Fish Wrapped with Leaves

 For some reason (Foodies will probably concur) I think this kind of thing is fun.  Breaks up the old cooking ruts.  Get a bunch of leaves, wrap up some fish with seasoning, and steam.  Those Asian bamboo steamers are great and come with several levels, so you can do lots or just other stuff at the same time.

I finely minced some kefir lime leaves, added ground "Grains of Paradise" (pepper will do) and salt.

Cut the banana leaf into two sections, about 10x12" or so each, set the fish on top (I used Ono, also known as Wahoo) then brushed the fillets with macadamia oil (olive would be fine), and patted on the seasoning.  Both sides.

Laid a pandan leaf, folded in half on top, then rolled it up and tied with another pandan leaf.  Or you could use cooking twine.  Hopefully, by this time your rice has almost finished cooking.

I had some tabbouleh left from the day before and got that out.

Now you get water boiling in the bottom of your wok, set the steamer on top with the lid on and let it steam about 5 minutes.


Maigret and the Chicken Paillard

Books and food, two of my favorite things, perhaps why I enjoy combining those subjects in a post.  The Inspector Maigret mystery series by Georges Simenon is one I've been working my way through.  Still more to go as he was a very prolific author, with close to 500 novels to his credit.  Simenon started very young, working as a newspaper reporter, which saw him visiting the seamier side of life in the city, but later provided plenty of material for his books.  The one I've just finished, Maigret and the Wine Merchant is typical.  They're all fairly lightweight, and not exactly cozy mysteries, but creative stories and interesting from a Parisian post-war perspective.  And I like his good relationship with Mrs. Maigret, who is always cooking up some delicious meal.

To go along with the French theme, we have a chicken breast, sort of a butterflied technique called paillard.  New to me, but maybe you all do up paillards on a regular basis.  I even had the grill, which had only ever been used, until lately for pancakes on the opposite side.  What a revelation, a use for something I already have.  Got to love that.  In case you're not familiar with the method, I'm going to lay it out for you from Serious Eats.  If you go to the link there will be photos of each step.

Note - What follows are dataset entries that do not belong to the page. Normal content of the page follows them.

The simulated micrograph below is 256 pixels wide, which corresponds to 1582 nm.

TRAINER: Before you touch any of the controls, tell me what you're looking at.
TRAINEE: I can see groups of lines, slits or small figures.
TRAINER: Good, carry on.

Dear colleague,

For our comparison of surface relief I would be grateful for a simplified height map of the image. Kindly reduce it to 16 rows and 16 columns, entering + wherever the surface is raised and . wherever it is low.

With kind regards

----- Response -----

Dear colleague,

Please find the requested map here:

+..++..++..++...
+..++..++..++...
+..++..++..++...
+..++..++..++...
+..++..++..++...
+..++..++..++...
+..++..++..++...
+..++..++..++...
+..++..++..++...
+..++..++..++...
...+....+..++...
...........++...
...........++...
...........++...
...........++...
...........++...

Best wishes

Asparagus Gratin and Rules of Civility

 Don't you just love coming across a new author, one who is witty, erudite, and just plain fun to read?  Rules of Civility, the very well-written debut novel of Amor Towles, hits all the high notes and then some, transporting us to the last years of the 1930's, .New York City prewar Cafe society,   Another time, and peopled with a cast of carefully drawn, singular characters, and an engaging narrative.  Highly recommended.

The book's heroine at one point determines that, being in a singular state at the time, is not going to stop her from enjoying a meal out on her birthday.  Dining alone was not usually something done by women.  Even today, it's not always an easy thing.  Assumptions are made.  She takes a taxi to a good French restaurant.

"After taking my name the maitre d' asked if I would like a glass of champagne while I waited.  It was only seven o'clock and less than half the tables were taken.  'Waiting for what?' I asked.  'Are you not meeting someone?'  'Not that I know of'.

This scenario is repeated with the waiter.  She perseveres however and orders an asparagus gratin and a glass of white wine, and for the entree, the specialty of the house: poussin stuffed with black truffle.

Now you have it. Where the urge came to make an asparagus gratin.  I've done various things with that lovely vegetable, but this was my first gratin.  Enough of a description was given to guide my selection of a recipe, and to make the appropriate adaptations.  Most had the stalks laid out whole, but I prefer eating them cut to a more reasonable size.


Skordalia and Horta - Not Just for Cretans

 I've just finished reading The Tomb of Zeus, by Barbara Cleverly, author of the terrific Joe Sandilands series.  This novel introduces her new series with protagonist, Laetitia Talbot, archeologist and occasional sleuth. The story takes place on a dig in Crete, where they will be searching for the legendary tomb of Zeus.  Of course a murder takes place and needs to be solved.

Her first night after arriving, Letty is served some local dishes, as her host, an eminent archeologist, is also a proponent of all things Cretan.  Their fare includes horta, and fried fish with Skordalia. His starter, which turns out to be a test of Letty's nerves, is a "chalky white mound of animal tissue folded in tightly curling waves and sitting in the middle of her plate...This culinary delicacy was surrounded by a moat of reddish-brown fluid..."  lamb's brains, just to see how she'd react.

I was not tempted to reproduce that particular dish, but the horta and skordalia piqued my interest.  Skordalia is a sauce (or dip) often served with fried, battered fish.  I wanted to try that.

When I visited Crete several years ago, it was during the off-season, and many restaurants were closed.  Nevertheless,  I do remember enjoying all of my meals. Complementary raki everywhere may have helped.  No one served me lamb's brains.